How soldier’s call to wife lined him for sniper bullet
Kenya: It is pitch dark and Kenya Defence Force’s platoon Commander Lieutenant Edward Juma Okoyo is in the muddy trenches of Somalia.
As with every African night, the chirping of crickets filled the air, while perhaps, a few of the soldiers who were not on night-watch, snored gently inside their jungle-green sleeping bags.
Then Okoyo, probably homesick, forlorn and thinking about the love of his life in Kenya, broke the single basic rule of survival; he pulled out his cellphone and called his 29-year-old new wife he had just recently married – Doreen Magak. Or it could be that he had a premonition of his death, which would follow swiftly; in seconds. Perhaps something nudged him to make his last call and to the person that mattered most to him in life.
He had just finished the greetings and love jokes, and was now asking how Kenya was, unaware that the flicker of his phone’s screen had put him squarely in the crosshairs of a sniper. In a matter of seconds, and stealthily (because snipers mute the sounds of their gunfire using silencers so as not to be located easily) Okoyo and some of his soldiers lay dead. The sniper’s bullet got the man next to one eye.
“He told me it would be okay, he said things would be alright,” narrates his widow. Okoyo made the phone call that his wife would regret for the rest of her life on the night of January 22, 2012, a month after they got married.
This is how Doreen recalls the lowest moment in her life: “I was on the phone with him when he suddenly went silent. He had been inquiring how Kenya was. He was calm, but then suddenly I was the only one on the line.
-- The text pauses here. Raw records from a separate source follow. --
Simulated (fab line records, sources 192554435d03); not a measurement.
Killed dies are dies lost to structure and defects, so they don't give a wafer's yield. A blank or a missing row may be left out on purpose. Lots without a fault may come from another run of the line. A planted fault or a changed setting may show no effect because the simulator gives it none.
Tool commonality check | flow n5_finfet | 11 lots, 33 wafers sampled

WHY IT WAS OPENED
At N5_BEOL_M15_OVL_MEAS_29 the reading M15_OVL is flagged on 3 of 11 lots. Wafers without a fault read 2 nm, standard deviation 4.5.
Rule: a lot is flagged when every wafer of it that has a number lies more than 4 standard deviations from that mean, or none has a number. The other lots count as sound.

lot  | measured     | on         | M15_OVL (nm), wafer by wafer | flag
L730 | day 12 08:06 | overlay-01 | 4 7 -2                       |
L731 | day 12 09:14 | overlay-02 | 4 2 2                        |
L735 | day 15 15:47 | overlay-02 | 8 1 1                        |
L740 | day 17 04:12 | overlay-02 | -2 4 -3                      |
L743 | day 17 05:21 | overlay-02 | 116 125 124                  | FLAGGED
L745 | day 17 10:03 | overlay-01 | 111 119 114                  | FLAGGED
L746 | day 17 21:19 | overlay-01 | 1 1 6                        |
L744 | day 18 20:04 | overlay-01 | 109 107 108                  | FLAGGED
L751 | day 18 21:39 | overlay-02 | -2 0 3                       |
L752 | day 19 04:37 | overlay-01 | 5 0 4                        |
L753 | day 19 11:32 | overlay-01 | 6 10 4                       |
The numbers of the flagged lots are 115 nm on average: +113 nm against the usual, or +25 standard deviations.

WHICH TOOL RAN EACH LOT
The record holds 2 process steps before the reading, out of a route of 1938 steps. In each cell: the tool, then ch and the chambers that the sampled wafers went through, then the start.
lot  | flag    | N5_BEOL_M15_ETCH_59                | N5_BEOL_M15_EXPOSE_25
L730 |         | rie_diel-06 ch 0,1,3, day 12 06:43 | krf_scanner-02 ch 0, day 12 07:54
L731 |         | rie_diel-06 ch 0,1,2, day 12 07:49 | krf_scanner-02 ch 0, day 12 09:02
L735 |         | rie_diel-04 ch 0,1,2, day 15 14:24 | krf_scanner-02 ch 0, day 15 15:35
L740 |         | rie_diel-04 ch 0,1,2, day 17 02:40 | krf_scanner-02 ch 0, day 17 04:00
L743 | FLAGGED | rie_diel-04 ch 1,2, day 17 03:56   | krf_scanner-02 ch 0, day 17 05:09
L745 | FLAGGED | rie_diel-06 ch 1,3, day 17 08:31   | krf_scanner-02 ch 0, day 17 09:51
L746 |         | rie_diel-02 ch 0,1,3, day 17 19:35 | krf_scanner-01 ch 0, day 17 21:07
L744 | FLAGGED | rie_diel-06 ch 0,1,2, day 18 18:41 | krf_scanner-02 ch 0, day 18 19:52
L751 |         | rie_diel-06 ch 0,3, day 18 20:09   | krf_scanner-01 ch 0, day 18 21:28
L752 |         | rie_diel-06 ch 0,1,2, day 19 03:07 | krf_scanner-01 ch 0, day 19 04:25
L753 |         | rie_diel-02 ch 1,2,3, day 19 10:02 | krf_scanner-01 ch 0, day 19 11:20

” She adds: “I tried speaking to him but he never responded.” She then sent several messages to him, which were never delivered. After several calls that went unanswered the ground beneath her shifted as the world around her crumbled. This was because of a three-worded SMS — probably from a soldier watching over Okoyo’s dead body — that came hours later. It ran: “He is dead’’.
Doreen had spoken with her new husband daily over the phone. It was the only way to keep the flame of their love alive.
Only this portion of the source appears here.